My Graveyard of Unfinished Projects... Is not a bad thing.

I've decided not to worry about "sticking to one project."  At all.  When a new idea hits me, I'm just going to run with it.


I used to, like TheMeatly here, think this was a problem; but it's really not.  Writers keep journals and switch projects mid-story all the time.  They don't always just work on one project until it's finished. The creative mind just doesn't work that way.

In Indie Game the Movie one developer (I don't remember if it's the guy who made Ted or Super Meat Boy, said something like "My hard drive is a graveyard..." of ideas that were never finished...

Well mine too.  Check this out...







Those screenshots represent about 1/10th the amount of gamedev projects I have started or mostly completed. These are just the ones I could easily find a screenshot for right now.

I could tell he felt the same way I did: like those unfinished projects were failures... a huge waste of time. But what great writer publishes everything he or she writes? What painter has every sketch in a show or museum (before he or she is dead I mean). They are journal entries.. sketches.. .and from every single one of them I learned something, I figured out something...I got something I could take and use elsewhere. Or I might just come back to it someday. Hell, I could have just as easily been watching a reality show on Netflix.

I was just reading On Writing: A Memoir of the Craft by Stephen King, and the stuff he says about writing seems eerily similar to what I've discovered about indie solo game development.

Check out these quotes, and replace "writing" with "game dev."

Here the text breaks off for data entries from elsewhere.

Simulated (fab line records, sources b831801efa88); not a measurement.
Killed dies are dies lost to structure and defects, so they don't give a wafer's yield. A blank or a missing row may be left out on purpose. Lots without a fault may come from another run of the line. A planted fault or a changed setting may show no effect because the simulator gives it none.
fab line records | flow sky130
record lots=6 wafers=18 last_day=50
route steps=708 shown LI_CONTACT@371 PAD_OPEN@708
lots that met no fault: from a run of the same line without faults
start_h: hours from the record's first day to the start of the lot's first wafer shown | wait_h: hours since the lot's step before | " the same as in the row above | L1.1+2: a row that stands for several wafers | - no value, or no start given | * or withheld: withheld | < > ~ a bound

http://positivewriter.com/quotes-on-writing-stephen-king/


"Sometimes you have to go on when you don’t feel like it, and sometimes you’re doing good work when it feels like all you’re managing is to shovel shit from a sitting position."
"Amateurs sit and wait for inspiration, the rest of us just get up and go to work."
"When you write a book, you spend day after day scanning and identifying the trees. When you’re done, you have to step back and look at the forest. "
"Description begins in the writer’s imagination, but should finish in the reader’s."
"Writing is a lonely job. Having someone who believes in you makes a lot of difference."